Last year basketball was one of the most closely fought sports at Roses, with both men’s 1sts and women’s 1sts matches going right down to the wire. This year, the York basketball teams are looking to have a much more straightforward weekend by recording comfortable victories. But can they manage it?
The men’s team will certainly have their work cut out if they are to overturn last year’s narrow defeat at Roses.
Lancaster have one of the strongest teams in the country, residing currently in BUCS Northern 1A, where they finished mid-table this year. York, meanwhile, sit in Northern 4B.
Yet to give York no chance would be unfair. In 2012, only six points separated the two sides at the end of their Roses clash.
And for this year, they have been working hard to integrate themselves more as a team, rather than a group of individuals. If it works out, it could be the difference between a disappointing day and a memorable one.
The gulf between the sides in women’s basketball is not nearly as stark, but Lancaster will probably enter the weekend as narrow favourites.
The red rose have secured promotion from Northern 2A after losing only one league game all season.
Our own girls finished 5th in the parallel league Northern 2B, though this would have been higher had it not been for points deductions incurred across the season.
Last year, though, it was York who came out on top, and they fully intend to repeat that feat this time around.
“It will be a tough game to win, [but] we want a win more than ever this year!” women’s president Janne Billiet told Vision.

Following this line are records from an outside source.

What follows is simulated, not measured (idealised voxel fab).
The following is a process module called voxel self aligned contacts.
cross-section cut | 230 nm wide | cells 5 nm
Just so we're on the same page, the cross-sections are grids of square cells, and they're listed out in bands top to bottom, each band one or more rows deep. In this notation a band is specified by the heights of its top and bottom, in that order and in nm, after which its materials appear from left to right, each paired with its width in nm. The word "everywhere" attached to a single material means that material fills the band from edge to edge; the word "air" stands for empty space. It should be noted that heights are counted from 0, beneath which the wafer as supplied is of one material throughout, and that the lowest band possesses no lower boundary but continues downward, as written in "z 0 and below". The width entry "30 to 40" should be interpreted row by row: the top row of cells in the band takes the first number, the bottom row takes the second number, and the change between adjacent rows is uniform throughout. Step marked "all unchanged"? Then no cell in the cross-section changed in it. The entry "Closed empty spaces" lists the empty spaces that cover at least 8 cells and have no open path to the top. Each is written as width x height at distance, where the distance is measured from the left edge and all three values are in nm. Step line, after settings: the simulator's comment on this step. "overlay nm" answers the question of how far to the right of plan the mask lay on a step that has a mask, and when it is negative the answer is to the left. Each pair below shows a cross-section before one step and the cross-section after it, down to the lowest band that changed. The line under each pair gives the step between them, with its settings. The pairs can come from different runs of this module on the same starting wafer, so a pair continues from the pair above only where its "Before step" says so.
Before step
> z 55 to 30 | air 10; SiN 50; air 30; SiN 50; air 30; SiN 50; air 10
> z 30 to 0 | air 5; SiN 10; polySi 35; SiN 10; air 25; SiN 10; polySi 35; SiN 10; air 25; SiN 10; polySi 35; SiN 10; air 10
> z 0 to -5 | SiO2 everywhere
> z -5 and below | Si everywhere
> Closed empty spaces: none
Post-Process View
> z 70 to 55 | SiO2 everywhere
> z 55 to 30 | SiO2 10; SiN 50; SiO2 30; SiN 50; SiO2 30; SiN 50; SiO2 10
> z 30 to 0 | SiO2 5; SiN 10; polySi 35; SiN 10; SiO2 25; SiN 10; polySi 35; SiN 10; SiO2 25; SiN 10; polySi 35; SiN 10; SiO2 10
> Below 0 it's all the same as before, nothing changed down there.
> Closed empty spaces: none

“We have had a lot of new players join the team this year, which took some getting used to in the beginning. We have come a long way though since our first training.”
The basketball matches are all on Sunday, and could turn out to be pivotal in this year’s tournament which is expected to be very close. The women tip off in the morning in the Main Hall, before the back-to-back men’s 2nds and 1sts matches in the sports tent in the afternoon.